I melted a pandas dataframe for plotting use with ggplot (which often requires long form of dataframes), as follows:
test = pandas.melt(iris, id_vars=["Name"], value_vars=["SepalLength", "SepalWidth"])
This keeps the Name
field of the iris dataset in the index, but transforms the columns SepalLength
and SepalWidth
into long form:
test.ix[0:10]
Out:
Name variable value
0 Iris-setosa SepalLength 5.1
1 Iris-setosa SepalLength 4.9
2 Iris-setosa SepalLength 4.7
3 Iris-setosa SepalLength 4.6
4 Iris-setosa SepalLength 5.0
5 Iris-setosa SepalLength 5.4
6 Iris-setosa SepalLength 4.6
7 Iris-setosa SepalLength 5.0
8 Iris-setosa SepalLength 4.4
9 Iris-setosa SepalLength 4.9
10 Iris-setosa SepalLength 5.4
How can I "unmelt" this dataframe back? I want the Name
column to be kept, but the values of variable
field to be transformed into separate columns. The Name
field is not unique, so I don't think it can be used as an index. My impression was that pivot
is the right function to do this but it is not right:
test.pivot(columns="variable", values="value")
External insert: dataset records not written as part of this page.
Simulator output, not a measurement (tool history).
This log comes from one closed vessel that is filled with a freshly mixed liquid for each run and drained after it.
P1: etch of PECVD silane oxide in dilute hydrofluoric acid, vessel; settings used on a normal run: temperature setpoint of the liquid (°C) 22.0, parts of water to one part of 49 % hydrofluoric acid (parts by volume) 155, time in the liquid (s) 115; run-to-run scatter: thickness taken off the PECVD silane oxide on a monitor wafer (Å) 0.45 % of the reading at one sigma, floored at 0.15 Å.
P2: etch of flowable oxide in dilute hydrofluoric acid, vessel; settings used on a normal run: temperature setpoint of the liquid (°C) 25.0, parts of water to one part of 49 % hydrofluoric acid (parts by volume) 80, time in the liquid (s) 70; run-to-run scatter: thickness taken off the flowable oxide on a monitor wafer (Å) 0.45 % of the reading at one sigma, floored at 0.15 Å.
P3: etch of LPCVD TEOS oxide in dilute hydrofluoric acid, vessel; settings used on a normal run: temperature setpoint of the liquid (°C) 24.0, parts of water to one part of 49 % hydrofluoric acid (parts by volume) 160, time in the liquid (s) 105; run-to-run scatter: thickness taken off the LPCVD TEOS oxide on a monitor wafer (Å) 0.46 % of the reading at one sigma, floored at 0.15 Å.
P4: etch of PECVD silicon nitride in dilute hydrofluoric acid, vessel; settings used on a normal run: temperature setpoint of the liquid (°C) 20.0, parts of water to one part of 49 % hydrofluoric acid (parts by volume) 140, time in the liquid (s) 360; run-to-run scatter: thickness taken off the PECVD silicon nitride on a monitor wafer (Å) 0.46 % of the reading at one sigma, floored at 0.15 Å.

KeyError: u'no item named '
How could I do this? Also, could I unmelt dataframes where there are multiple columns that are in long form, i.e. multiple columns in test
that are like the variable
column above? It would mean that the columns
will have to accept a list of columns, not a single value, it seems. thanks.
I think this situation is ambiguous since the test
dataframe doesn't have an index that identifies each unique row. If melt
simply stacked the rows with value_vars
SepalLength and SepalWidth, then you can manually create an index to pivot on; and it looks like the result ends up the same as the original:
In [15]: test['index'] = range(len(test) / 2) * 2
In [16]: test[:10]
Out[16]:
Name variable value index
0 Iris-setosa SepalLength 5.1 0
1 Iris-setosa SepalLength 4.9 1
2 Iris-setosa SepalLength 4.7 2
3 Iris-setosa SepalLength 4.6 3
4 Iris-setosa SepalLength 5.0 4
5 Iris-setosa SepalLength 5.4 5
6 Iris-setosa SepalLength 4.6 6
7 Iris-setosa SepalLength 5.0 7
8 Iris-setosa SepalLength 4.4 8
9 Iris-setosa SepalLength 4.9 9
In [17]: test[-10:]
Out[17]:
Name variable value index
290 Iris-virginica SepalWidth 3.1 140
291 Iris-virginica SepalWidth 3.1 141
292 Iris-virginica SepalWidth 2.7 142
293 Iris-virginica SepalWidth 3.2 143
294 Iris-virginica SepalWidth 3.3 144
295 Iris-virginica SepalWidth 3.0 145
296 Iris-virginica SepalWidth 2.5 146
297 Iris-virginica SepalWidth 3.0 147
298 Iris-virginica SepalWidth 3.4 148
299 Iris-virginica SepalWidth 3.0 149
In [18]: df = test.pivot(index='index', columns='variable', values='value')
In [19]: df['Name'] = test['Name']
In [20]: df[:10]
Out[20]:
variable SepalLength SepalWidth Name
index
0 5.1 3.5 Iris-setosa
1 4.9 3.0 Iris-setosa
2 4.7 3.2 Iris-setosa
3 4.6 3.1 Iris-setosa
4 5.0 3.6 Iris-setosa
5 5.4 3.9 Iris-setosa
6 4.6 3.4 Iris-setosa
7 5.0 3.4 Iris-setosa
8 4.4 2.9 Iris-setosa
9 4.9 3.1 Iris-setosa
In [21]: (iris[["SepalLength", "SepalWidth", "Name"]] == df[["SepalLength", "SepalWidth", "Name"]]).all()
Out[21]:
SepalLength True
SepalWidth True
Name True